This article has been written by Garvit Sharma (Batch of 2021).

(Advisory: Don’t do PDA. Nor let anyone do.)

There are probably only 2 things I like to do in college:

  1. Sleeping
  2. Taking my routine walk(s) to Chetta 5 times a day.

However, both of these activities have been defiled for me (as they have been for several others). NLS has been infested with things which are considered by many to be extremely annoying and revolting. I’m talking about 3 things here:

  1. Pigeons
  2. PDA
  3. Pigeon PDA

More on PDA later. But first let’s discuss sleeping. The most enjoyable part of day, ruined completely by pigeons. Goddamn these furry assholes (furry assholes sounds weird, I know). There probably are scores of bird species on our campus. And pigeons are the most attention seeking of them all. They are like that one annoying batch mate of yours who cracks stupid jokes all the time to seek validation from everyone (did I just sum up my life in one sentence?) Pigeons are the musical.ly users of the bird-verse. Annoying. Repugnant. Noisy. Even the much-maligned crows are better than pigeons. You know why? Because when crows are being noisy and you use earplugs, the earplugs actually work. But that’s not the case with pigeons. Pigeons don’t care if you pour concrete in your ears. They will make sure that they are heard. Who needs alarms when you have pigeons?
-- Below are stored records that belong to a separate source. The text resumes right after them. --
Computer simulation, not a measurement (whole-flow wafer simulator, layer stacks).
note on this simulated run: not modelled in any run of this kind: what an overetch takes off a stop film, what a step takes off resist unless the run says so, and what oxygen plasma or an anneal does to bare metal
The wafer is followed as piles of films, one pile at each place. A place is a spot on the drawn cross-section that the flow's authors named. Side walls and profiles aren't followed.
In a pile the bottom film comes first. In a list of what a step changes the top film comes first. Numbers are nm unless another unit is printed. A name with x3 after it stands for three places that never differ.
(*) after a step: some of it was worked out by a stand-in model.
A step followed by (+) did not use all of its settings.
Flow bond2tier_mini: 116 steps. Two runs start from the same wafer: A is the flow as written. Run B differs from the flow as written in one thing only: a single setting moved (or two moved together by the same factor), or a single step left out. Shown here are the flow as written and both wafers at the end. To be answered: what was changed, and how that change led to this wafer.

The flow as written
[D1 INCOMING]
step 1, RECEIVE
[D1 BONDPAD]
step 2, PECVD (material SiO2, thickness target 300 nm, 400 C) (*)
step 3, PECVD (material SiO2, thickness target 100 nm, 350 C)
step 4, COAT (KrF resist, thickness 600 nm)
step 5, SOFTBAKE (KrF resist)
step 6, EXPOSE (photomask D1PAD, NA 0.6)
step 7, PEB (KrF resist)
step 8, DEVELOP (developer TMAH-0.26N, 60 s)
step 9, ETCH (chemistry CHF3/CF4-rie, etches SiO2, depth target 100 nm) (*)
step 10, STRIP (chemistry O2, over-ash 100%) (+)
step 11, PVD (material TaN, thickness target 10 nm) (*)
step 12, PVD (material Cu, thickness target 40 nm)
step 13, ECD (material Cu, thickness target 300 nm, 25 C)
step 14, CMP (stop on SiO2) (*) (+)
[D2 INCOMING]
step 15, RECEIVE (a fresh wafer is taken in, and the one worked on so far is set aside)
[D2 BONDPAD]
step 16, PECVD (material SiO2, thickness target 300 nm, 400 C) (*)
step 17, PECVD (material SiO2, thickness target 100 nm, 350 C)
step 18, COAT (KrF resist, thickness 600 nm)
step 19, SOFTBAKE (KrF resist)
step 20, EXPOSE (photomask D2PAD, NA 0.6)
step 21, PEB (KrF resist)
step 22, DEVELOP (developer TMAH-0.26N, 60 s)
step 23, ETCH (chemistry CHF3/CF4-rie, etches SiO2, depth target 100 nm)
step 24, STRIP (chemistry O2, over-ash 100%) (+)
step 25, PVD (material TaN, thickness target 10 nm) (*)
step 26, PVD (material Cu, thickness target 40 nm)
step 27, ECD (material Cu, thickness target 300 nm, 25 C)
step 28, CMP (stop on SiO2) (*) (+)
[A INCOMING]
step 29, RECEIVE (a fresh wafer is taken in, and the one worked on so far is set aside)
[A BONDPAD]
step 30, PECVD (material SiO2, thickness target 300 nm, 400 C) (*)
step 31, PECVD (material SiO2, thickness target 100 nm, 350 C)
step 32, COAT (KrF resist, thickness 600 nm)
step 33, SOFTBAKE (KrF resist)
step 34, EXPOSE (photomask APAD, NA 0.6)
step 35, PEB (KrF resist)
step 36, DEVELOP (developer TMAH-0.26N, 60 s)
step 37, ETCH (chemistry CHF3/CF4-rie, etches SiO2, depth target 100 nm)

But pigeons are even more annoying in another aspect. PDA. Pigeons engage in PDA on the window sill when you are nonchalantly taking a shower. (Are they not aware that other birds are looking? Are they not aware that I am looking? Dumb birds.) As if we do not have enough pigeons on the campus already. Let’s let these pigeons make some more pigeons! (Sorry about hating on pigeons, SNHP. But wait, you only care about the cute animals, right? I guess dissing on pigeons is alright then.) Pigeon PDA. Oh the joy I derive when I throw water at copulating pigeons. Human induced coitus interruptus. Pigeons don’t have condoms. Pigeons have me (A very naked me angrily throwing water and spoiling their sexy time).

I sometimes wish it were acceptable to throw water at humans engaging in public display of sexy time too. Trust me, there is no right-wing orthodox mentality behind this. Do whatever you want as long as I don’t have to watch you do it. I’m already dealing with pigeons and their PDA and their poop. I don’t want to deal with yours. You want your girlfriend to sit on your lap and play with your hair? Well, guess what – we have a Learning Centre. Go and play with each other’s hair all you want. And please, don’t limit yourself to playing with hair. Play with everything that can be played with. I have absolutely no right to complain about what you do within the confines of four walls. But if you engage in PDA in the library park in broad daylight when I am enjoying my 3rd cold bournvita of the day, I’m gonna flip. We get it, you are in a relationship! I’m sure your saccha pyaar will last forever. I just don’t want to see you snogging each other at Chetta, or in the Lib Park, or at the BB Court, or in the acad. Couples reading this are probably thinking: yeah Garvit you are complaining only because you never get any sexy time. 2 rebuttals:

  1. I have sexy time with myself all the time.
  2. I do enjoy watching couples displaying affection towards each other. It’s called porn. And porn, unlike PDA, is aesthetically pleasing.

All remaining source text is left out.